MEAA enters talks with Fairfax over downsizing

By By Alexandra Roach | 19 June 2012
 
The Sydney Morning Herald ad campaign.

The journalists' union will meet with Fairfax Media management later this week for further talks about the publisher's radical downsizing plans announced yesterday.

Representatives from the Media, Entertainment and Arts Alliance (MEAA) met with Fairfax Media Metro chief executive Jack Matthews and publisher and editor-in-chief of The Sydney Morning Herald Peter Fray yesterday. The MEAA stated the men “had little to offer” in response to the representatives' questions relating to the announcement and its implications.
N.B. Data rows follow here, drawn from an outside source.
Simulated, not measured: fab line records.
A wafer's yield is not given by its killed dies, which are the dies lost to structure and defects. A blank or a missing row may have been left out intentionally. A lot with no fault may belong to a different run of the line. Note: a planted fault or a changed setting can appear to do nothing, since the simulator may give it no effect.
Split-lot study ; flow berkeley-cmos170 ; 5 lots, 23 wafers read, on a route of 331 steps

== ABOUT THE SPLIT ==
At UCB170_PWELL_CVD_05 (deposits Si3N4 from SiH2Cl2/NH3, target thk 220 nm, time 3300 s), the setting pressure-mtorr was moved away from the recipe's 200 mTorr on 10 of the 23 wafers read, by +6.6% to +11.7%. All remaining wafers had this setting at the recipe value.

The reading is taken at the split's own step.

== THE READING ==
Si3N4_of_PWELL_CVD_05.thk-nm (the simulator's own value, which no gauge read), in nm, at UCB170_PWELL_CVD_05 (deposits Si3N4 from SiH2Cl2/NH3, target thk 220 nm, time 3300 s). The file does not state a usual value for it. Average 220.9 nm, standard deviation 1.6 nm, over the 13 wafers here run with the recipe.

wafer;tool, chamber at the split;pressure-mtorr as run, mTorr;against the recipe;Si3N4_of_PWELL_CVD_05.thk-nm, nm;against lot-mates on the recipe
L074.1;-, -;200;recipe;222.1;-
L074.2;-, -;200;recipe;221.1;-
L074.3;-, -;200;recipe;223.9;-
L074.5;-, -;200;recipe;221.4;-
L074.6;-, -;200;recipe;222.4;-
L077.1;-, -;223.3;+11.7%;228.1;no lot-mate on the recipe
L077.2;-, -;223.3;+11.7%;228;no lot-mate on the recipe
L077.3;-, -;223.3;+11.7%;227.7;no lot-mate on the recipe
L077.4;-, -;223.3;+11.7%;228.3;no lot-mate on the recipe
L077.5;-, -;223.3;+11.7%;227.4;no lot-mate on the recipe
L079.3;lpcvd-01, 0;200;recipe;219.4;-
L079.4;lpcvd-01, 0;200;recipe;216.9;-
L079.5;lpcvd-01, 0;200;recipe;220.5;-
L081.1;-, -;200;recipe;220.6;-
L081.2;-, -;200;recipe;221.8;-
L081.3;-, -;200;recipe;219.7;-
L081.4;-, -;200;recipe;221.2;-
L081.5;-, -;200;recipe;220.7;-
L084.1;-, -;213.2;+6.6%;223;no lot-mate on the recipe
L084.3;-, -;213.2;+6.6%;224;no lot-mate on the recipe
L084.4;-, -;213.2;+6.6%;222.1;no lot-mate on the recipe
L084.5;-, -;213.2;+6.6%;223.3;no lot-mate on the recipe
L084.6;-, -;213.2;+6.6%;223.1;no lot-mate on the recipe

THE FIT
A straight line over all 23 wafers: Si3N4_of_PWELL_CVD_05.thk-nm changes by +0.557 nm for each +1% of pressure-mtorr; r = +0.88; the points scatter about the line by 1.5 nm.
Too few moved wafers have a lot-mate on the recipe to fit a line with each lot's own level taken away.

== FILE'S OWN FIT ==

“Readers and employees alike are entitled to know precisely how Fairfax Media intends to ensure that these two great mastheads will continue to produce quality journalism when fewer journalists are left to actually go out and hunt out news stories,” said MEAA acting federal secretary Paul Murphy.

“For more than a decade this company has dithered about a switch from broadsheet. It has been an ongoing saga as management stalled at making tough decisions in an increasingly difficult environment. Now, after years of doing nothing and in the twilight of the print media era, management has finally made a decision.”

The MEAA is still in talks with the publisher's regional media arm following the decision to offshore 41 editorial production jobs to New Zealand. Seeking to cut costs, Fairfax had rejected the MEAA's suggestion of an in-house money-saving solution: a multi-platform ‘sub hub', the staff of which work across multiple mastheads and platforms.

The controversial 'Future of Fairfax' plan released yesterday outlined the publisher's aim to save $235 million annually by 2015 by taking measures such as the axing of 1900 jobs over three years.

As part of the plan, Fairfax's metro mastheads The Sydney Morning Herald and The Age will be downsized from broadsheets to tabloid size while paywalls will be erected across Fairfax's digital assets.

Fairfax has also sold off 15% of its 66% stake in New Zealand-based auction website TradeMe for $160 million, enabling Fairfax to reduce company debt to about $800 million.

Fairfax's print plants at Chullora and Tullamarine will be closed by mid-2014, saving $44 million a year. The move has also fuelled speculation Fairfax has resumed talks with rival publisher News Limited over a joint printing venture after negotiations fell apart in March over terms.